Motion Studio

Out of the Audience and into the Fray

International Dance Day 2014 By Sarah Todd
  • Anouk Froidevaux
  • Stack of Moves with Justine A. Chambers, Jen Weih and Kristina-Talisa Jaggard

International Dance Day was April 29.  To be honest, I had never heard of it before – and that is a shame because dance (of all kinds) deserves a day of celebration. My first thought was to mark the occasion by attending one of the fabulous shows happening in Vancouver right now, some of which are related to International Dance Day.  I considered seeing Ballet BC’s new work U/NA or the possibility of taking in Modus Operandi’s work-in-progress.  But, as regional editor of The Dance Current, I am in the extremely privileged position of seeing dance all the time and so this particular plan felt kind of … mundane.  What I don’t do very often is actually dance. I love dancing but somehow I rarely get around to it. So, I went to where the rubber meets the road and celebrated International Dance Day by actually dancing.

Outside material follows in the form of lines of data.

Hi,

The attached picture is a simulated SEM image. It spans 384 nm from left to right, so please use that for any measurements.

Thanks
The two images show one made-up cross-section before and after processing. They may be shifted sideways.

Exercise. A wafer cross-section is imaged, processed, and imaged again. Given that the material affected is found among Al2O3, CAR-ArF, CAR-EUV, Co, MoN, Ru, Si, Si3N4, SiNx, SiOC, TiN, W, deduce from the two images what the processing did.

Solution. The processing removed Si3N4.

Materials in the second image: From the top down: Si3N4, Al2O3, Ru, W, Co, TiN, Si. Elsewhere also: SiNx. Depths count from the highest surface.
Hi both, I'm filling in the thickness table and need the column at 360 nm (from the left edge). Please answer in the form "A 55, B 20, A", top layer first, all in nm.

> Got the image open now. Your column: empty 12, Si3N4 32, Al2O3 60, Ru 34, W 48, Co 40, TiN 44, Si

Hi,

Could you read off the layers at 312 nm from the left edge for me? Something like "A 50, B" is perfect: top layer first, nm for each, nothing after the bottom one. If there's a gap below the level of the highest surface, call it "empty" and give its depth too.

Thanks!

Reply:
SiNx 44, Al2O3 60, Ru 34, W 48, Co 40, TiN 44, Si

Luckily there were a number of events (officially and unofficially part of International Dance Day) ideal for the latent dancer in all of us. The Training Society of Vancouver presented workshops with Anouk Froidevaux on the occasion of International Dance Day, which aimed to create a heightened state of awareness through the language of dance, including guided visualization, improvisation techniques and physical tasks. Open to professional dancers and amateurs alike, these workshops helped participants to get out of the mind, and into the body – an important and immensely beneficial process.  The workshops are at the Scotiabank Dance Centre on April 29 and May 1 from 12:00 – 2:00pm, $15 drop in.

On April 30, the day after International Dance Day, there was a session of Stack of Moves, Jen Weih and Justine A. Chambers’ month-long participatory movement experimentation. Conceptualized by Weih (a visual artist) and Chambers (a dancer/choreographer), Stack of Moves is radically accessible and attracts a diverse crowd of primarily amateur movers like myself. Focused more on the codes of social dance than the vocabularies of the contemporary dance canon, the evening is built around “studies and experiments in movement, synchrony, exchange and rhythm.”  While still a fairly underground event, Stack of Moves has been happening throughout April at 141 - 2050 Scotia Street. Access was through the alley, with pay-what-you-can admission and a suggested entry price between $3 to $5. 

Both of these events are refreshing because they are sure to be fun, while not encouraging participation just for the sake of it. They also investigate some important ideas about the way we operate mentally, physically and socially as dancers and as people.  For perpetual audience members, these events provide the chance to think through the complexities of dance with our own bodies. On International Dance Day it seemed apt to take the opportunity to engage with the radical social and physical potential of movement and dance, onstage and off.  Such events remind us of the joy of dance, whether that means rehearsing for a show, throwing down in the club or spinning some wobbly pirouettes witnessed only by your bathroom mirror.